Handling very big table in SQL Server Performance

2019-08-02 23:49发布

问题:

I'm having some troubles to deal with a very big table in my database. Before to talk about the problem, let's talk about what i want to achieve.

I have two source tables :

  • Source 1: SALES_MAN (ID_SMAN, SM_LATITUDE, SM_LONGITUDE)
  • Source 2: CLIENT (ID_CLIENT, CLATITUDE, CLONGITUDE)

  • Target: DISTANCE (ID_SMAN, ID_CLIENT, SM_LATITUDE, SM_LONGITUDE, CLATITUDE, CLONGITUDE, DISTANCE)

The idea is to find the top N nearest SALES_MAN for every client using a ROW_NUMBER in the target table.
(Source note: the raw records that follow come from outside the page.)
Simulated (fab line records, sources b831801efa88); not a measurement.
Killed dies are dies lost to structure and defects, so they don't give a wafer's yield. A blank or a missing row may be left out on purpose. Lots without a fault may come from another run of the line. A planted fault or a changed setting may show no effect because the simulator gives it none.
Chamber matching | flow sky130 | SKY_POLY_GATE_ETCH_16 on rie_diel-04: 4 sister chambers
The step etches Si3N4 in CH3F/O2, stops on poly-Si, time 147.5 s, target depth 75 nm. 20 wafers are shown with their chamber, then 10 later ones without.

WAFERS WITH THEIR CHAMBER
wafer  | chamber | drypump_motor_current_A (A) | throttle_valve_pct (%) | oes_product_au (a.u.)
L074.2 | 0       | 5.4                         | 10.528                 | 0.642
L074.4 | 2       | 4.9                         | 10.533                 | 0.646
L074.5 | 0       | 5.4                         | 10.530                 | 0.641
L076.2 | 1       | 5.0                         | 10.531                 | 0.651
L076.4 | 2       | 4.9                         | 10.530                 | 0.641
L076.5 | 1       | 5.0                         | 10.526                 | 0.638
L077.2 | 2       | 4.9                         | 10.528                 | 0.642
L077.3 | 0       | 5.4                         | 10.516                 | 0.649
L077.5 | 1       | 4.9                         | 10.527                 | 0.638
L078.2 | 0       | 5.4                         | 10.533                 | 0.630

What I'm doing currently is calculating the distance between every client and every sales man :

INSERT INTO DISTANCE ([ID_SMAN], [ID_CLIENT], [DISTANCE],
                      [SM_LATITUDE], [SM_LONGITUDE], [CLATITUDE], [CLONGITUDE])
    SELECT 
        [ID_SMAN], [ID_CLIENT],
        geography::STGeomFromText('POINT('+IND_LATITUDE+' '+IND_LONGITUDE+')',4326).STDistance(geography::STGeomFromText('POINT('+DLR.[DLR_N_GPS_LATTITUDE]+' '+DLR.[DLR_N_GPS_LONGITUDE]+')',4326))/1000 as distance,
        [SM_LATITUDE], [SM_LONGITUDE], [CLATITUDE], [CLONGITUDE]
    FROM 
        [dbo].[SALES_MAN], [dbo].[CLIENT]

The DISTANCE table contains approximately 1 milliards rows.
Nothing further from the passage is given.